This is a sandbox of Levenshtein distance implementations.
using LevenshteinToolkit
distance_matrix("Saturday", "Sunday")
# ==> 3
distance_row("Saturday", "Sunday")
# ==> 3
The distance_matrix
function will compute the Levenshtein distance between two strings by building a matrix of distances between the prefixes. The costs associated with deletion, insertion, and substitution can be tailored using the keyword arguments. The distance_row
function is similar, but only keeps two matrix rows, thereby reducing the memory footprint.
The nfa
function builds a non-deterministic finite automaton (NFA) that recognizes the set of words that are within a given Levenshtein distance from a word:
nfa_automaton = nfa("food", 1)
The draw
function can be used to generate a GraphViz input file:
open(f -> draw(f, nfa_automaton), "nfa.dot", "w")
The resulting file can be rendered using the dot
command-line tool:
dot -Tsvg nfa.dot -o nfa.svg
The dfa
function builds a deterministic finite automaton (DFA) from an NFA.

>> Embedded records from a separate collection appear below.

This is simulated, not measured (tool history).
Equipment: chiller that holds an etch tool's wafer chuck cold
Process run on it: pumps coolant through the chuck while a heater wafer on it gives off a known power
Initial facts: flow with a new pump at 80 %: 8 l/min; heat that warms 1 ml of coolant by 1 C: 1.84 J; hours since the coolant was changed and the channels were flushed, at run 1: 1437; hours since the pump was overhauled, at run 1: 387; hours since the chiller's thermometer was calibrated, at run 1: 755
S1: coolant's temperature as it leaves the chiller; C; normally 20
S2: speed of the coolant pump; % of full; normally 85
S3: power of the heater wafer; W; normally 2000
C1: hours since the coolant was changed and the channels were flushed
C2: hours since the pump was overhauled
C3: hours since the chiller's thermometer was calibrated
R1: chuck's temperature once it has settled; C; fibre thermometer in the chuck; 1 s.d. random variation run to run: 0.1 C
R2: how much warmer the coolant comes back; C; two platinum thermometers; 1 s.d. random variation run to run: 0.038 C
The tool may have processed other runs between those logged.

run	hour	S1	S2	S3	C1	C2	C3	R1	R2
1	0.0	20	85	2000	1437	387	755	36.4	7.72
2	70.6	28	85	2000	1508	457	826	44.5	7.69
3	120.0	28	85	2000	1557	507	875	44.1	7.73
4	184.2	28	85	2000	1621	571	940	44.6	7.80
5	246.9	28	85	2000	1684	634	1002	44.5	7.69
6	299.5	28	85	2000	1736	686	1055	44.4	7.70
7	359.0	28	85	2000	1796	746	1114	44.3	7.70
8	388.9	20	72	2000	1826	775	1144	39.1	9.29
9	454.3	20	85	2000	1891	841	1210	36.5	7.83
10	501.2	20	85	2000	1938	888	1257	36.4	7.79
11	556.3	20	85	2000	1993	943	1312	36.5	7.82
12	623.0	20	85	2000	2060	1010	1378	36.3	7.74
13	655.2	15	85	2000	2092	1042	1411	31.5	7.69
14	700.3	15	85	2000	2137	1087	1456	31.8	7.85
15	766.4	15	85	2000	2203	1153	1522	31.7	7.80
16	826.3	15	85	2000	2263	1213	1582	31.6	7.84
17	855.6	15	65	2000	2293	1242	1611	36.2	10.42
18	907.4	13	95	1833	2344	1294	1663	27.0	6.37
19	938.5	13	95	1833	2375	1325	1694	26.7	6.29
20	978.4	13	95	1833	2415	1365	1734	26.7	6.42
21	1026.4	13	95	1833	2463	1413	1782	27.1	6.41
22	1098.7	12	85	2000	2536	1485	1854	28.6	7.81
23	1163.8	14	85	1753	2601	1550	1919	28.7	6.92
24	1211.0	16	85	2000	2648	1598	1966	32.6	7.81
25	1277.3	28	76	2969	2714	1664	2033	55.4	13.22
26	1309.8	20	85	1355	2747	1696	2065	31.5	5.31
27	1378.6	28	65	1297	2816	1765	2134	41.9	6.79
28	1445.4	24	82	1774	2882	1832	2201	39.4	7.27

dfa_automaton = dfa(nfa_automaton)
As for the case of NFAs, the draw
function can be used to generate a GraphViz input file.
The check
function can be used to run a DFA against a string:
check(dfa_automaton, "food")
# ==> true
check(dfa_automaton, "xfood")
# ==> true ... we're one edit away.
check(dfa_automaton, "xfoodx")
# ==> false ... we're two edits away.